Is it a business or a brand?

It should be both

Over the years the term “branding” has become one of the most important terms for a business looking to market itself successfully in a highly competitive and ever changing world. Well thought out and consistent branding can make a company. Look at Coke and Nike. These two companies are recognizable world wide. Their branding remains consistent and identifiable even when the language changes. The brand and the company become interchangeable. I know you are thinking, “These are huge companies, with huge marketing departments and budgets.” But, That is no excuse for any business, large or small, to suffer from poor branding. Here are several, easy to accomplish, steps to get you started on the right path to brand creation.

Define (or re-define) your market. To begin with, you can’t be everything to everybody, so don’t even try. Conversely, is it possible that your product or service might appeal to more than the niche market you originally had in mind? Figuring out your target audience is the first step to building or strengthening a brand that will truly appeal to that market.

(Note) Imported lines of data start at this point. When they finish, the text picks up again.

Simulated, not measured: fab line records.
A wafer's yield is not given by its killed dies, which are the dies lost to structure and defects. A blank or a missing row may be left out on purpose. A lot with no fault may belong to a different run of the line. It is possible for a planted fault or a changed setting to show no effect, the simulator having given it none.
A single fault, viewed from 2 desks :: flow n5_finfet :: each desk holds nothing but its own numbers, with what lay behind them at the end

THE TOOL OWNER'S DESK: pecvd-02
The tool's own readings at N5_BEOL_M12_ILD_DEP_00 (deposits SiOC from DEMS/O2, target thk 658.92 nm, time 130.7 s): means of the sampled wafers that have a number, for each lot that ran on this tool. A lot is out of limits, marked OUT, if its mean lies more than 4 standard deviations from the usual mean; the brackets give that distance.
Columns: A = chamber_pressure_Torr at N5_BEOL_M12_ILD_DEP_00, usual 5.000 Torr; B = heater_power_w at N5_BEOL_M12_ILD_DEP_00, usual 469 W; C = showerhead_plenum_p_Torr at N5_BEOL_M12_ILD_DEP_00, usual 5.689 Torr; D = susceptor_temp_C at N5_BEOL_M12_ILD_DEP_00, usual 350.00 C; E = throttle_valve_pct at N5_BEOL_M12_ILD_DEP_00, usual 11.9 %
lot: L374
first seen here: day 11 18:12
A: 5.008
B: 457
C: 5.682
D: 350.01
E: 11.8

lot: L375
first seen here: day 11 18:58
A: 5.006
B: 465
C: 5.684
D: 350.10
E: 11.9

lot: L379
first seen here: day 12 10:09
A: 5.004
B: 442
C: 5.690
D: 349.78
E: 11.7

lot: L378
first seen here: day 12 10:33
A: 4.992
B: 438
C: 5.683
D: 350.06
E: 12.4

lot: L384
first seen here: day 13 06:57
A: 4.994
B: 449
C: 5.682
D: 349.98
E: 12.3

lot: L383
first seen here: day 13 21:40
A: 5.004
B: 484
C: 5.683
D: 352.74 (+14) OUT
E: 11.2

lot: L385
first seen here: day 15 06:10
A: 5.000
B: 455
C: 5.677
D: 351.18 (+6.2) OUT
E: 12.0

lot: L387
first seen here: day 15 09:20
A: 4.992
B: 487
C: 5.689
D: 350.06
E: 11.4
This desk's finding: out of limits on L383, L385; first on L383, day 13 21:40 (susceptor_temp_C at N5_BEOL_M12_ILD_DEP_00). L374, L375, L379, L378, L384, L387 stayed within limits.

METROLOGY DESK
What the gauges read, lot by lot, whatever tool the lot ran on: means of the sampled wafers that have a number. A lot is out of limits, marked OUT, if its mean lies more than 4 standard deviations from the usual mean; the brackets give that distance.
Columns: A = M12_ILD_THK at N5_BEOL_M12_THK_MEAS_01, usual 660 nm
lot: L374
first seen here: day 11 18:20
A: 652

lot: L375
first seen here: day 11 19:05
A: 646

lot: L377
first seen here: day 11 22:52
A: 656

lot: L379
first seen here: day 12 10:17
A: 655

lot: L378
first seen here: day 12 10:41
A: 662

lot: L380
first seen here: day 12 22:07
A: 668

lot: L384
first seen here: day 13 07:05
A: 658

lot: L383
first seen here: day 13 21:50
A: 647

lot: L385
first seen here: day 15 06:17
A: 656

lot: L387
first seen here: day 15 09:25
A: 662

Define your mission and values, and stick to them. You’ve probably heard this one before, and if you’re somewhat of a cynic, you may think that crafting a mission and vision statement is a waste of time. But a concrete mission statement that directly relates to your business and actively affects how you do that business can be enormously helpful on several levels. And since you probably won’t be very successful if your business isn’t consistent with your values, it’s good to define those too from the get-go. You don’t need to hire an expensive consultant to draft a mission and value statement. Nor do you have to wave your mission and value statements around like a banner. You don’t even have to use them in your marketing material. Those statements can be your secret allies. The important point is that defining your mission and your values can provide a solid basis for the message you wish to convey through your brand, while keeping you on track as your business grows.

Be different. Everyone and his uncle claims to offer great quality or unparalleled customer service. You have to go beyond that to seek out and exploit your points of difference. A point of difference can include a visual symbol, story, color scheme, proprietary process or product, historic milestone, physical characteristic, or combination of several of these. And give your brand a “personality.” What human-like characteristics does your brand have? Think of your brand as a person you’re introducing to a single friend. Is your brand playful, confident, sexy, fun? Be creative, but don’t be inconsistent with your purpose. For example, if you’re a tax accountant, “sexy” or “fun” probably aren’t appropriate. Honesty, reliability, and integrity, however, are. And one more point: Just because a gimmick worked as a brand-builder for that over – caffeinated furniture store owner or the “crazy” car dealer, this doesn’t mean it will work for you – especially if you’re not selling furniture or cars. Remember the three magic words: Be. Your. Self.

Appeal to emotions as well as logic.  More than likely, it will be emotional appeal that initially attracts people to your brand. Of course you have to back up that emotional draw with real value, and it’s been pretty well established that people do use logic to justify their purchases. But without emotional reinforcement your brand probably won’t stick in your customers’ brains, at least not for very long. Here’s where a powerful “story” or cute mascot can play a role. Just make sure the story is genuine, that you stick to it consistently, and the mascot is appropriate for your market.

Take care in creating your brand name. Make sure it is consistent with the image you’re trying to convey and that they will resonate with your target market. A name isn’t everything, but it’s an important building block for a lasting brand. Don’t make it bland and generic, but don’t make it too obscure either. Your company name should support your strategies for positioning your business in the marketplace. There’s no foolproof method for coming up with the perfect name; you can spend thousands on market research, or you can test the name with a few colleagues and potential clients, but in the end, of course, it’s your choice. Do try to avoid names that are hard to pronounce or spell, or that could have a negative connotation. And be sure to research name availability so you won’t step on any trademark toes.

Take care in creating your logo. Your logo will be the most memorable visual image of your company. It will be used on both print and online media, so it needs to look good on everything from business cards to signs, photocopies to business stationery, and your Web site to a T-shirt. It should, of course, be congruent with the image you want to convey about your company to the world. A logo for a business consulting firm will probably look a lot different from that for a line of aromatherapy products. Your logo should be memorable and simple. You don’t have to make it a four-color job; some of the most striking logos are one- or two-color, which will certainly save you on printing costs.

Avoid brand confusion. Make sure your logo, tag lines, service marks, and the general “look and feel” of your Web sites and promotional material are uniquely yours and don’t resemble those of another established company. If that other company is big enough, sooner or later they will probably send their mighty legal team to crush you. If you try to fight them you will almost certainly end up spending money you don’t have, and in the end you will have to change your company name or your logo or your advertising… in short, it’s better to get it right the first time.

Create a demand for your brand. This one is almost worthy of a whole separate article. Effective advertising and marketing help create demand, of course, but the real key is to build a great customer experience by delivering on your promises.